UC Berkeley

Mountains have profound local and remote impacts on Earth's rainfall distribution. While the mechanisms by which they concentrate rainfall on their windward side and deplete it in their lee are well-studied in midlatitudes, they remain poorly understood in the tropics. Yet, these unknown physics govern the spatial and temporal distribution of precipitation in dozens of tropical regions, including some of the rainiest places on Earth. This thesis aims to understand the main physical processes behind this phenomenon, termed mechanically forced tropical orographic precipitation.
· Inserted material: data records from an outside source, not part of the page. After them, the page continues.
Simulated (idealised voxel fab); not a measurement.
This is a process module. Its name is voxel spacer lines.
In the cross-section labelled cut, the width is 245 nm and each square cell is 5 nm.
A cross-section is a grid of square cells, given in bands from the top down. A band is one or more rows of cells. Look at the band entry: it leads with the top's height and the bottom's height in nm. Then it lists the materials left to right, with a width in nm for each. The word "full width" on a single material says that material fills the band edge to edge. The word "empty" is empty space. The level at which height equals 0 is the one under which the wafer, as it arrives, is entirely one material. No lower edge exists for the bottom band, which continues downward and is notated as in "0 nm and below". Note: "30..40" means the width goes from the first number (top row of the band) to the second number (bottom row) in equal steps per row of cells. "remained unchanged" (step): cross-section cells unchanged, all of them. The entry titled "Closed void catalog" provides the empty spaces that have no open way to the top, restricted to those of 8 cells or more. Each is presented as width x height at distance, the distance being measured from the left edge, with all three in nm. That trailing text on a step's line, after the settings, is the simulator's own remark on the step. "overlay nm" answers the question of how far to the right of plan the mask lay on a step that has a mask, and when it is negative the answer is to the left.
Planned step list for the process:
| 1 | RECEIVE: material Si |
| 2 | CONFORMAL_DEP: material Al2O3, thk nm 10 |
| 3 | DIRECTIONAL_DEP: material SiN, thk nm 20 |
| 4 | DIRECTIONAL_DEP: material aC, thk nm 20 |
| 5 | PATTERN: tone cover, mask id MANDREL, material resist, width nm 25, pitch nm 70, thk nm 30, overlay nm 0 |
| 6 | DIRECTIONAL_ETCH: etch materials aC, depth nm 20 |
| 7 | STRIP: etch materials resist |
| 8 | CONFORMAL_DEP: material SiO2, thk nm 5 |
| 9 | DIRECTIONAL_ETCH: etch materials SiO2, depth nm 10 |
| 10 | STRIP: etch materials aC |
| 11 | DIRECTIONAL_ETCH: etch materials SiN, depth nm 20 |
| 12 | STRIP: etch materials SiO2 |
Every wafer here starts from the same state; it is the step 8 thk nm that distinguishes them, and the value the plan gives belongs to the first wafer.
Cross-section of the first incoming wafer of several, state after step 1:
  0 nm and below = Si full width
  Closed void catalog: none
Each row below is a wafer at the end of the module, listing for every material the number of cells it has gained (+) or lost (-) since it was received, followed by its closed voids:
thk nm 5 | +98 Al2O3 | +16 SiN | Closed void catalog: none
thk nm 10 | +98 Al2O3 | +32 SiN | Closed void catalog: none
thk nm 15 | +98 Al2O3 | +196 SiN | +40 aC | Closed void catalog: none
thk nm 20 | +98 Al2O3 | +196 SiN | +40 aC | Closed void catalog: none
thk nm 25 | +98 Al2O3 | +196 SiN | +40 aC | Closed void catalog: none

We first build a conceptual picture for the time-mean distribution of tropical orographic rainfall given a fixed background wind. This distribution is set by the statistical response of entraining convective clouds to lower-free-tropospheric perturbations of temperature and moisture forced by orography. Upwind of orography, a cool and moist anomaly develops as a result of forced ascent, which increases cloud buoyancies, resulting in higher mean rainfall; the converse mechanism occurs downstream. A quantitative theory based on this picture accurately captures mean rainfall in idealized simulations of tropical orographic precipitation. The theory also explains the seasonal-mean rainfall distribution in several regions of Earth's tropics, only failing where large-scale ascent from non-orographic processes is important. It is also shown to explain part of the temporal variability in observed rainfall, along with variations in large-scale horizontal moisture advection.

We subsequently explore how tropical orographic rainfall may evolve under climate change. The theory predicts a large sensitivity of orographic rainfall to background wind changes, a result that is confirmed in idealized simulations (despite slight variations in the mechanisms involved). Observations of past interannual variability in five tropical regions confirm that orographic rainfall has varied at a rate of 20 -- 30 % per m/s change in cross-slope wind, consistent with theory and simulations. A suite of simulations suggests a surprising decrease in peak orographic precipitation with warming when winds are held fixed. Understanding this result requires a modification to the convective closure used in our theory, which may arise from a widening in the statistical distribution of cloud buoyancy anomalies. Combined together, these results suggest a potential for large decreases in orographic rainfall in regions of the tropics where background winds will weaken under warming.